Canada’s largest housing market may be cause for an eventual correction, with a new outlook from BMO Capital Markets pointing to an unsustainable mix of accelerating Toronto home prices and eventual rate hikes.
“In Canada, accelerating home prices in Toronto (7.1% y/y in January) risk straining affordability further, causing a correction when interest rates normalize and the market is trying to absorb a record number of newly built condos,” Sal Guatieri, senior economist for BMO states in his North American Outlook, published Monday.
And despite a period of sluggish sales, markets are still stable in most parts of the country.
“Led by Vancouver, Calgary and Toronto, home sales have rebounded to past-decade norms, despite slowing recently,” Guatieri states. “Markets are generally balanced, though sellers hold the upper hand in Calgary.”
While Canada’s major markets may be leading in house price gains, the entire country has seen a slight uptick in prices; with gains in central and western Canada making up for a drop in prices out east.
“House prices picked up to a 4.3% pace in December, in line with income growth,” Guatieri states. “Prices are generally rising west of the Ontario/Quebec border, but sagging in the eastern provinces due to soft demand and elevated listings.”
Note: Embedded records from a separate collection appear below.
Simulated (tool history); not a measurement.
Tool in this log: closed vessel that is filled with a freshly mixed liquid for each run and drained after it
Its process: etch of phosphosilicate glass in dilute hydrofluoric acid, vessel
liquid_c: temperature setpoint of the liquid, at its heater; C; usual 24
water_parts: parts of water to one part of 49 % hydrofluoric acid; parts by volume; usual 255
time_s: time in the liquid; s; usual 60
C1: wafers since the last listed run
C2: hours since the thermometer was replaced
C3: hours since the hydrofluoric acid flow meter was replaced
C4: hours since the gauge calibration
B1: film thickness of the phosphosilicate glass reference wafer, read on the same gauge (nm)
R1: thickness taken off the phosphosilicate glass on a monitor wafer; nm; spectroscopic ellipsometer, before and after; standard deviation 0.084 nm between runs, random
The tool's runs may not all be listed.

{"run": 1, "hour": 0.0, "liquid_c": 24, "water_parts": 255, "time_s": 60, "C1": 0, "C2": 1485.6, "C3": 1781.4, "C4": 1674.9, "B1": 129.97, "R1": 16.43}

These gains, however, are expected to slow due to impending rate hikes to come this year.
“In 2014, moderately higher long-term rates should apply a gentle brake to housing activity and price gains, even as new immigrants and echo boomers provide ongoing support,” Guatieri states. “Steadier sales and starts are expected in most regions this year, while the western provinces and Ontario should see more subdued price gains.”